One of the options for the academic skills unit I gave my 4th grade teachers was a 3-part lesson on goal setting. Another was for an “all in one” goal setting lesson. I had one teacher pick each, so lesson planning/editing I went. So much of what I was finding on goal setting in my searches was about saving money to buy expensive things, or working hard to do something like get in the school play – not a fit for what my teachers were looking for. Or it was just a bit above my students, academically and/or developmentally.
I decided the three main components to goal setting that I wanted to include were: what are goals/why are goals important/what are types of goals, what makes a goal a “good” goal, and personal goal setting.
Here’s the Part 1 PPT – below is a brief outline of it. I would share the PPT for download but it includes images and a video I don’t have rights to distribute (I’m a ‘google image searcher’). Should be easy enough to recreate if you wanted to though.

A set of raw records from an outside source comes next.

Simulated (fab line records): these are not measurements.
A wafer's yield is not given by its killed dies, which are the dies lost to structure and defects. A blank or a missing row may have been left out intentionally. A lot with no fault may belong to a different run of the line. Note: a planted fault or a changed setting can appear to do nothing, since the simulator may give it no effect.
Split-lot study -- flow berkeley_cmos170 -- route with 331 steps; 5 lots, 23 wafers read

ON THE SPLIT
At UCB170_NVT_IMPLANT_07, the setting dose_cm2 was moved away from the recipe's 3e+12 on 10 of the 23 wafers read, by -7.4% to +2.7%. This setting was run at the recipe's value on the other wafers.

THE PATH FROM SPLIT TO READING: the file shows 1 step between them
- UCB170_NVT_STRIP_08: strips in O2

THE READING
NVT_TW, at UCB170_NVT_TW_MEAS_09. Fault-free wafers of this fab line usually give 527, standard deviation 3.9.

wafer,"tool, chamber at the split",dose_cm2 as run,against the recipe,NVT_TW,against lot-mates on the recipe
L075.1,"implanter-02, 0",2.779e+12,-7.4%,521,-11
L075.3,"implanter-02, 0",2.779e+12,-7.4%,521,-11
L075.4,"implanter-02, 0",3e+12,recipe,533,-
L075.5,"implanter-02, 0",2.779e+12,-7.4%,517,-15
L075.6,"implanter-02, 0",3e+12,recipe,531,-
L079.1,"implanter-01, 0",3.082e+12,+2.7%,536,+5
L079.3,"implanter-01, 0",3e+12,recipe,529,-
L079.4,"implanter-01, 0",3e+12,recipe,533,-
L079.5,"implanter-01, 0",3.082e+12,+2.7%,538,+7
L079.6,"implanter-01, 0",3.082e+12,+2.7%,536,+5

The video doesn’t show in the PPT, but here it is! It was truly the best video clip I could find on this topic. I don’t love that it’s about weight loss, but it’s funny and hits home the main points I’m trying to get across.
*Not sure what snowball fight is? It’s an activity I use in my upper grades when I need movement or I want the students’ response to be anonymous (or both). For this lesson, they each are given a half sheet of paper and asked to write an example of a personal goal a 4th grader may have. Then they crumple it up, stand up, and everyone “throws their snowball” then retrieves a new one. They open it up, add another example of a goal, crumple and throw. I talk them through each tiny step in this and it prevents it from getting too rowdy. We do 3 rounds of this and then gather in a circle. Students have in front of them a piece of paper with 3 examples of personal goals a 4th grader may have, all written by different people. I’ll ask things like “raise your hand if there’s one on your paper about behavior”, then note how many and have a couple share out. “Who has a goal on their paper about a hobby or activity?”, “Who has a long-term goal about a career?”, etc.